And you know, for a girl who still can’t manage to say “I’m freezing!” (we’re working on that, by the way), she has a lot of smart thoughts. (In fact, just tonight, she said something to the extent of: if you don’t like them then why walk with them?…or something like that. Shit, my mind is turning into tomato paste. But believe me, it was really pertinent and epiphanous.) One that I really like: Don’t start a fight, just finish it.
Luiza: Estou muito agradecido que cê está aqui. Estamos juntos por apenas um ano, mas cê sempre será meu amiga.
In continuing the trend of reflective, dejecting posts, let me introduce my college woes.
I will be going to Franklin College Switzerland in the fall. I applied in 2007, deferred because of my exchange to Norway, and will be attending in fall, 2009. That’s all fine and dandy, except I haven’t received any information on scholarships and financial aid yet. I had $11,000 toward my tuition when I was accepted, but I have no idea if that money is still being held for me because of my deferral. So yeah, I’m worried. But that’s only half of it.

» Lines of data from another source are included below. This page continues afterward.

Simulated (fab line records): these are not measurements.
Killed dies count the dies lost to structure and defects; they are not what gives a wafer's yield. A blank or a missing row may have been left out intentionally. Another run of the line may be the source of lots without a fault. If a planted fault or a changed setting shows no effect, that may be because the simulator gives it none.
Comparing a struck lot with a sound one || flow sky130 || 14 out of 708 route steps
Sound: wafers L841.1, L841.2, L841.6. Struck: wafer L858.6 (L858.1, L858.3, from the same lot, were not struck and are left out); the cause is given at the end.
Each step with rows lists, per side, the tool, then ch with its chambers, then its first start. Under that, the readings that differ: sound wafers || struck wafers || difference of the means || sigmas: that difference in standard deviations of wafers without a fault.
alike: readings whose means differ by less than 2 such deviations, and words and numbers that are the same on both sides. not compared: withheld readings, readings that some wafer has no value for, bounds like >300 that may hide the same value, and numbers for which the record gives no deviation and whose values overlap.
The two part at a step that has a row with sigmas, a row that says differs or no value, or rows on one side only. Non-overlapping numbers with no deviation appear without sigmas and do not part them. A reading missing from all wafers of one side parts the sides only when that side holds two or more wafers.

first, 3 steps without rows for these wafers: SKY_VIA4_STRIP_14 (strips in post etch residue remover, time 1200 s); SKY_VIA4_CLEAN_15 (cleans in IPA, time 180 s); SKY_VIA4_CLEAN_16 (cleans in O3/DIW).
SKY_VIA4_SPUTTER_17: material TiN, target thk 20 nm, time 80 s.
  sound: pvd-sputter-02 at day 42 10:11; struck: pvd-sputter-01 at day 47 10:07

Going to college, it’s a big step. And the one thing that worries me is: did I make the right choice? I mean, it sounds good on paper: the good traveling opportunities, getting a dual diploma, an international environment–but is it really so; how is it beyond pen and ink? I think it’s a big committment to make actually, choosing a college. I mean, after all, you’re choosing your home for the next two to four years. And what if I don’t like it? What then? Transfer? Where? Would it even be possible?
I remember thinking the same things last year…I thought I was over it, but I guess worrying about college sort of resurfaced all the little issues I’ve had in going with my decision.
There’s so much more to it–the reputation, the unconventionalness, the doubts and the after-college fears–but I feel I’ll only end up fatiguing myself if I tried to explain every little detail. The only important thing to worry about, i hvertfall, is getting that award money.
Anyway, back to life: I’m sick again. I’ve actually gotten sick quite a few times this year, it sucks. I guess going on exchange takes a toll on your immune system.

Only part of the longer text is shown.